In the September/October 2012 issue of Think & Believe, I wrote that Bible skeptics attack the Bible by citing 2 Sam 21:19, which states that Elhanan killed Goliath. “So who really killed Goliath, David or Elhanan,” taunts the skeptic. I answered the objection by citing the context of the above passage which clearly shows that it was at a later time and that Elhanan killed a brother or relative of the “famous” Goliath (perhaps with the same name). This also agrees with the report found in 1Ch 20:5, which shows that this was a “brother” of Goliath. Keep in mind that the word translated “brother” could also be translated as “relative.” This clears up the supposed “conflict” and fits well with the context and wording of the 2 Samuel verse.
Some readers wrote in to ask why I didn’t merely refer to the King James Version of the 2 Samuel passage in question. I failed to do so for good reason, which I didn’t have room to adequately cover in the article. The KJV version states that Elhanan killed “the brother of Goliath.” So, yes, this would have cleared the conflict up immediately. However “the brother of” is in italics in the KJV. This means it was added by the translator for clarification but was not in the original text. Skeptics who care nothing about the KJV, or the Bible in general, would ask if the KJV translators were wrongfully adding to the Bible text to “cover up” a Bible contradiction. No, that is not the case as indicated by their correct way of notating the clarification. The translators correctly paid attention to the CONTEXT.

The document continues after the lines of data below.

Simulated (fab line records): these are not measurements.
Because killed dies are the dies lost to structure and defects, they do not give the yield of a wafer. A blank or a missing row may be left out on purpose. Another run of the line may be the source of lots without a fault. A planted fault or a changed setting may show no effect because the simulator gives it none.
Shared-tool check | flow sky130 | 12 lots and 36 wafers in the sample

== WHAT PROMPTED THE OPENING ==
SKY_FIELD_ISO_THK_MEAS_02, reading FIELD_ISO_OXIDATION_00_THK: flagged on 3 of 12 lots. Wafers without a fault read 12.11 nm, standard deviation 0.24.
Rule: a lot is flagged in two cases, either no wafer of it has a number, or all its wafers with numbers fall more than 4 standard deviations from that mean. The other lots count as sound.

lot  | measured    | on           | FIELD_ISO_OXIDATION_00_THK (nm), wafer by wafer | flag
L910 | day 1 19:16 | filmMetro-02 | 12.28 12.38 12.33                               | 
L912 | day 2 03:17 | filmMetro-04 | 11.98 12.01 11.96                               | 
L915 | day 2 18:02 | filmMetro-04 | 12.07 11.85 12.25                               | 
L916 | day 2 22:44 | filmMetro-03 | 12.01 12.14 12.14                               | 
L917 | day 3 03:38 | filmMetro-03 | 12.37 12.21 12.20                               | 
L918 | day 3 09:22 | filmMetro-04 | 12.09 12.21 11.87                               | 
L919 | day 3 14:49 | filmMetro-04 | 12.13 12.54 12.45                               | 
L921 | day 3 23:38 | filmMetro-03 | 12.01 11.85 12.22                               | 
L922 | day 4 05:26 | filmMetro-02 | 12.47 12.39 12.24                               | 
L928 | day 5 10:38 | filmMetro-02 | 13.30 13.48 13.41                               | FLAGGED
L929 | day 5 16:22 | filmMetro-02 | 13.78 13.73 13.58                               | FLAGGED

Keep in mind that criticism against the Bible is frequently leveled at young people who have only read modern translations of the Bible, if they have even read it at all. These do not contain the above mentioned italicized words as found in the KJV. The attack is also leveled at the many young people who do not have a good grasp of Scripture or who don’t bother thinking about the actual CONTEXT. Hence, they are easy prey for the skeptic’s challenge to the Bible. The CONTEXT of the verse is plenty clear in virtually any of the translations our young people use in order to answer the anti-Bible critic, even if they never see the KJV’s rendering of the verse which includes “the brother of” Goliath.